Persistent ShadowLogic Backdoors Survive Model Changes

Persistent Backdoors in AI: Exploring ShadowLogic, Model Conversions, and Automated Red Teaming

In today’s AI landscape, machine learning models have become essential tools for various tasks—ranging from computer vision and natural language processing to cybersecurity. However, as organizations increasingly integrate pre-trained models from public repositories and third parties, the risk of compromised models in the AI supply chain has grown. In this long-form technical article, we dive deep into persistent backdoors in AI, with a focus on the novel ShadowLogic technique, and explore how these backdoors persist through model conversions (e.g., PyTorch to ONNX to TensorRT) and fine-tuning processes. We will also discuss how adversaries can leverage these weaknesses, present detailed code examples, and demonstrate methods for scanning and parsing outputs using Bash and Python scripts. Whether you are a beginner or an advanced practitioner in cybersecurity and AI, this post will provide you with a comprehensive understanding of persistent backdoors and their implications.
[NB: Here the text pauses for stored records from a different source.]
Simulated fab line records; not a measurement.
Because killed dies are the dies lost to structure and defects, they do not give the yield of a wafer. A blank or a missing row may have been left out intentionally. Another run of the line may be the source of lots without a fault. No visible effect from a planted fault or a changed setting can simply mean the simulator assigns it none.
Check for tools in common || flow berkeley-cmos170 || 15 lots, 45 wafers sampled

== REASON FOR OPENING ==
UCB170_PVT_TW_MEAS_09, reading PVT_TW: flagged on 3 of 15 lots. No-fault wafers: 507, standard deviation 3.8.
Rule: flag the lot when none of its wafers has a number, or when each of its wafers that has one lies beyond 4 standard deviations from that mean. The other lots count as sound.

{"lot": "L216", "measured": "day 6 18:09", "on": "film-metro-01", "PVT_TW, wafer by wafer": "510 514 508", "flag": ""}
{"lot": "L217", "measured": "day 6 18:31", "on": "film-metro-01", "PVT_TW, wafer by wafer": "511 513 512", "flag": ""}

Introduction to AI Backdoors and Supply Chain Risks
Understanding Persistent Backdoors: The ShadowLogic Approach
Building a Clean Model: An Example with PyTorch
Embedding a ShadowLogic Backdoor
Model Conversions and the Persistence of Backdoors
Fine-Tuning Backdoors vs. ShadowLogic Backdoors
Real-World Examples and Applications in Cybersecurity
Scanning and Detecting Backdoors using Bash and Python
Best Practices and Mitigation Strategies
Conclusion
References

Introduction to AI Backdoors and Supply Chain Risks

Artificial Intelligence (AI) has transformed industries by automating tasks, providing insights at scale, and driving innovative products. However, the rapid proliferation of AI tools has also exposed organizations to a range of new security threats, one of which is the risk of model poisoning and backdoor attacks.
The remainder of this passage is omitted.